Beyond the inadequacies of Ecuador's judicial system, there is another reason, in the plaintiffs' view, the trial should be held in New York. What the plaintiffs intend to prove, after all, is that the decisions that led to the destruction of the Oriente were made not in Ecuador but at Texaco's headquarters in White Plains.
Texaco strongly denies this, explaining that the company "operates through subsidiaries" that "are empowered and held responsible for managing their businesses wherever they are located," as Faye Cox told me over the phone. Yet documents obtained by the plaintiffs' lawyers in the initial round of discovery (allowed by Judge Broderick) indicate that even minor expenditures of $5,000 had to be approved in New York. Bertha Margarita Yepez Silva, an Ecuadorean citizen who worked for Texaco from 1973 to 1989 and was responsible for overseeing issues related to workers' health, says that all the department heads in Ecuador sought authorization virtually "every day" from their Texaco superiors in the United States, for everything from minor expenditures to the enrollment of employees in scholarships for technical training programs. Given all of this, it would be odd indeed if nobody in White Plains knew about--or gave the orders for--the dumping of oil production waste, which, if reinjected into the ground, would have cost the company up to three extra dollars for every barrel that was extracted over the twenty-year period.

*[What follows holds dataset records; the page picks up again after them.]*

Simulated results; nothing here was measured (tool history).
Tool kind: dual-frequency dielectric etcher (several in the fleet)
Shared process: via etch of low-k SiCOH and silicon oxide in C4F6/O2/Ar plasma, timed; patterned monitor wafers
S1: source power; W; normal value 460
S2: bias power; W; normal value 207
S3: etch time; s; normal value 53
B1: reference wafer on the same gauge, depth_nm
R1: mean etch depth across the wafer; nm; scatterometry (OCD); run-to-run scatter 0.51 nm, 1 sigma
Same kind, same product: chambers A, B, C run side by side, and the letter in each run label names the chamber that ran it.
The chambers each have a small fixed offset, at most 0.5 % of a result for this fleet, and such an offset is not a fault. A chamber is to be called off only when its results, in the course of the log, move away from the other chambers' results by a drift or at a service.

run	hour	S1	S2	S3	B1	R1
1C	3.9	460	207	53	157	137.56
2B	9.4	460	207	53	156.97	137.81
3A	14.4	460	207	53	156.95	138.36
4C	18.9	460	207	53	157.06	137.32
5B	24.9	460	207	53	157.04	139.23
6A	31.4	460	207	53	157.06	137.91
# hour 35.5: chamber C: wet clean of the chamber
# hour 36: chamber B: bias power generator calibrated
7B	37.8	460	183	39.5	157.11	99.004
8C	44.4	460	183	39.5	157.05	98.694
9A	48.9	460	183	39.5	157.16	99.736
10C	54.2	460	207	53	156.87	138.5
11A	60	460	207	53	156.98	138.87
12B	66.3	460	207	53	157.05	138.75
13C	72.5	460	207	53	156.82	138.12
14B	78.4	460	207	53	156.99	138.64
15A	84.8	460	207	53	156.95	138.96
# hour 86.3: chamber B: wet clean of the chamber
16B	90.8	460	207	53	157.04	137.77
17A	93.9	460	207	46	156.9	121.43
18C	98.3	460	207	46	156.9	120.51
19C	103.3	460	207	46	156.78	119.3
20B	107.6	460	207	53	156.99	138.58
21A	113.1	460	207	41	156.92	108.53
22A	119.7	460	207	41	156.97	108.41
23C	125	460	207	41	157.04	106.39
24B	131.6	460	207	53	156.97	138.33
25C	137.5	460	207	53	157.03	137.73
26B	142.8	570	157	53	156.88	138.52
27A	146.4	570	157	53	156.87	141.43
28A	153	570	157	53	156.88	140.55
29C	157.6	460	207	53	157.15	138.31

Despite all of this, in November 1996 Judge Rakoff dismissed the lawsuit on forum non conveniens and other grounds. The case seemed destined to return to Ecuador. But last October the US Court of Appeals for the Second Circuit, in a unanimous decision, reversed Judge Rakoff's ruling, instructing the district court that the lawsuit could not be dismissed until it was clear that an adequate "alternative forum" existed.